See also CLDR defect 1514.
Here's a note from Mark Davis on 2007-09-04 giving more details. I tend to favour his proposed solution 2.
ICU could do the right thing by fully normalizing, but at a definite performance hit for any affected language like Vietnamese. By adding some extra information, we concluded that we could both do the right thing and keep the performance up. So that's why Vladimir filed the bug on CLDR, to add that extra data.
Let me recount the issue. The desired ordering is:
a << a-dot < a-hat << a-dot-hat
The weights would be:
WA << WA+WD < WAH << WAH+WD
where WA means Weight of A, WAH means Weight of A-hat (a primary difference), and WD means Weight of Dot (a primary ignorable)

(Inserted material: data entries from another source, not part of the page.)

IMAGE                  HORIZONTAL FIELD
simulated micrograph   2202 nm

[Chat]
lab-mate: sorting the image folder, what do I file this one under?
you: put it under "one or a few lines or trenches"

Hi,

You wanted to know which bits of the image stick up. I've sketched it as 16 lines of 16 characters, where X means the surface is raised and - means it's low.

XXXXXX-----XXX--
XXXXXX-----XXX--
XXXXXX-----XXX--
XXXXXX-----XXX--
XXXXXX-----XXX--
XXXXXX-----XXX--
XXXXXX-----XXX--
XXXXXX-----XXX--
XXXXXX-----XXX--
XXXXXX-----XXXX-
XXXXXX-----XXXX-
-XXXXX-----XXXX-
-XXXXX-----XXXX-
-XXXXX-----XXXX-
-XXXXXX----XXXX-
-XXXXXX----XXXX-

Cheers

That is, the dot is a secondary difference and the hat is a primary (letter) difference. Let's expand this out by adding all of the following equivalences. I mark the cases where we transform to FCD also, and show the desired weights after == for the first item in each equivalency group.
A == WA
A-dot == WA+WD
A-hat == WAH
A + hat
A + dot + hat == WAH + WD
A + hat + dot => A + dot + hat (FCD)
A-dot + hat
A-hat + dot => A + dot + hat (FCD)
Because of FCD, the last cases devolved to 3:
1. A + dot + hat
2. A-dot + hat
At build time, we build data for the canonical equivalents of all the characters that are tailored. So we build a table for
A + hat
but none of the other cases. Now, in processing, we deal with #1 correctly, by doing a discontiguous contraction, joining A-hat, to get WAH, then having the weight for the dot come after. But the other two cases don't get touched, so we get a difference that shouldn't exist.
Here are some of the alternatives that would solve the problem for Vietnamese.
Have a flag to fully decompose (NFD, not just FCD). Use that to fully decompose Vietnamese. Expensive.
Note at build time when we see a contraction of X + combining mark, and mark all of the characters containing the base letter of X as needing full decomposition. Thus when we hit a-dot, or a-ring, or anything containing 'a' or 'A', AND that character is followed by a combining mark, we'd decompose fully. Faster, since we don't always decompose, but lookahead, plus new code for a different kind of operation.
Add all the characters that are significant to Vietnamese to the ones that get pre-built table entries. At that point, we'd build and cache all the canonically equivalent cases. Thus A-dot-hat would have a pre-build entry (WAH + WD) – and by equivalence, also A-dot + hat, which would be a contraction that produced WAH + WD also. Much cheaper, and little (though not zero) code. It is not completely general, since it wouldn't handle, say, a+bar_below + hat correctly unless we knew when the rules were built that this combination was important.
(The bug doesn't need the CLDR data for fixing in the short term – that can be done wholly in ICU as a special case. But for the longer term, we should add to CLDR.)
More info from Mark Davis on 2007-09-05:
Vladimir and I gnawed at this a bit more, and came up with what we think is the optimal solution. The problem is that with certain precomposed characters, we are not allowing the discontiguous contractions to work, since we don't see the base character if we leave it in FCD. (If it is not in FCD, it's ok, since we force a decomposition in that case.) So here is option 4.
4. When we add a contraction with base + combining (example: a + hat), we find all precomposed characters C that meet the following conditions:
C's canonical decomposition contains the base (example: a)
The combining mark is not blocked. (example: we exclude a-umlaut, because umlaut blocks hat)
The sequence C + combining is not in FCD (example: if our original contraction were a+dot, we exclude C = a-hat)
We then prebuild contractions with each of the C + hat, and add them to the table.
We think this will solve all the general cases of canonical equivalance, with no change to runtime code, some manageable new build code, and a small cost to performance.
A section of the original message was not readable. Here it is with curly braces:
Fixed the code in ucol_elm.cpp and added test cases against this
Please review, thanks!
There problems fixed in trac include:
1. U+1EAC != U+1EA0 U+0302.
2. If the tailing rule contains a accented character at end of contractions,
the FCD is broken. For example:
& a < a\u00EA (a+e with circumflex)
string a\u1EAD( a+e with dot below and circumflex) has same primary weights with "ae" not "a\u00EA".
3. Testing function hasCollationElements() always return false.